As far as mind-melting ideas go, the 'hologram principle' is right up there. It predicts that, mathematically, the Universe requires just two dimensions, and only looks three dimensional to us because it acts like a giant hologram. It sounds pretty crazy, but over the past two decades, the principle has steadily been gathering steam, and now new results suggest that this principle holds true for flat spaces like our Universe, and could soon be tested.

This would mean that everything we see in our comfortable, three-dimensional world is just the image of two-dimensional processes, overlaid onto a huge cosmic horizon.

But let's back things up a little bit, because while this all sounds a little too whacky, the science actually holds up. The holographic principle was first proposed by physicist Leonard Susskind in the 1990s, and Jamie Lendino over at Extreme Tech does a great job of explaining the basic idea:

"It asserts that a volume of space can be thought of as encoded on a boundary to it - such as an observer-dependent gravitational horizon - and therefore needs one less dimension then it appears to need."
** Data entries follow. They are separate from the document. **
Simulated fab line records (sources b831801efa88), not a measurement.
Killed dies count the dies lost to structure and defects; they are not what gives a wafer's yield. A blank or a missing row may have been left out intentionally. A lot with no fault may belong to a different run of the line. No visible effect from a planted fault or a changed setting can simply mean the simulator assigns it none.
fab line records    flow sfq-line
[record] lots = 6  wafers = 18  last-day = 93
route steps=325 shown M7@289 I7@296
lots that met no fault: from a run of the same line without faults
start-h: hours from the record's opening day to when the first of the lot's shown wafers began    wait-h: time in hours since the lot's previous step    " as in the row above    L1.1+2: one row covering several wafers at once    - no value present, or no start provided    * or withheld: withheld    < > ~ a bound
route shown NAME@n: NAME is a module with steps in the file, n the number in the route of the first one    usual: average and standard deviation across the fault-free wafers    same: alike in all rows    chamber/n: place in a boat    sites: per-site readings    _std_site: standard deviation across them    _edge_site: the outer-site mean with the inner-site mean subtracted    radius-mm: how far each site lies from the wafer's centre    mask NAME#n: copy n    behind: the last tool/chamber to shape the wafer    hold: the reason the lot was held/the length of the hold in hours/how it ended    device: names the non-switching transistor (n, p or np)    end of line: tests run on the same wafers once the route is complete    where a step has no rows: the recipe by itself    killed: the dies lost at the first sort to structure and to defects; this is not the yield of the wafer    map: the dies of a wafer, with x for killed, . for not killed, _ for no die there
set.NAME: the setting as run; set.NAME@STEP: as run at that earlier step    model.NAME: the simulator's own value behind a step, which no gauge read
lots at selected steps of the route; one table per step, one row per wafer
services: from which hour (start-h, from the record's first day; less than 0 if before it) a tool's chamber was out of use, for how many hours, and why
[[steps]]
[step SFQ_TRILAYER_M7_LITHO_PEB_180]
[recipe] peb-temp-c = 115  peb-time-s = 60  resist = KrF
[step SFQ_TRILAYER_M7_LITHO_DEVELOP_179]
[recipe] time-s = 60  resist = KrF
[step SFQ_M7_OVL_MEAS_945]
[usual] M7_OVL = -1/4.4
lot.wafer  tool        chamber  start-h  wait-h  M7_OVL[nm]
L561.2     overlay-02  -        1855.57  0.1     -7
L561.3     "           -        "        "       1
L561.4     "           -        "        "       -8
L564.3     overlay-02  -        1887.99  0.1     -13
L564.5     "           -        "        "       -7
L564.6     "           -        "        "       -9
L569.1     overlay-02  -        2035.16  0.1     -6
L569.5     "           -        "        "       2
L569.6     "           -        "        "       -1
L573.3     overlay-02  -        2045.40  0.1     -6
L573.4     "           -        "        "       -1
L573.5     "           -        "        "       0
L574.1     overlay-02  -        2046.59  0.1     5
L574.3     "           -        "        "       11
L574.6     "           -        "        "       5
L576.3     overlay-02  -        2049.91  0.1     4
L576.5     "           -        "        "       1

For this to be true, you would need to be able to map the results of gravitational phenomena - usually described with three spatial dimensions - onto the results of the behaviour of quantum particles - described with only two spatial dimensions.

Surprisingly, theoretical physicists found that this was indeed the case, and since 1997 more than 10,000 papers have been published supporting the idea.

But researchers had only ever studied this in negatively curved exotic spaces, which are very different to our own, flat spacetime Universe (you can get a background explainer on spacetime here).

What physicists mean when they say that the Universe is flat, is that space and time aren't being warped at all, and so our Universe can expand infinitely. If our Universe was positively curved, it would be a closed, spherical system, and anything you threw out into space would eventually return.

If it was negatively curved, "it would expand outwards forever, but with some bizarre effects - like two laser beams fired in parallel drifting away, or drawing triangles where the angles add up to less than the 180 degrees you're used too from school," astrophysicist Alan Duffy from Swinburne University of Technology in Australia, who wasn't involved with the research, told ScienceAlert.

Now the team from Vienna University of Technology (TU Wien) in Austria has taken things one step further and, publishing in the journal Physical Review Letters, has shown that the holographic principle could hold true even in a flat system, like our Universe.

"If quantum gravity in a flat space allows for a holographic description by a standard quantum theory, then there must by physical quantities, which can be calculated in both theories - and the results must agree," said lead author Daniel Grumiller in a press release.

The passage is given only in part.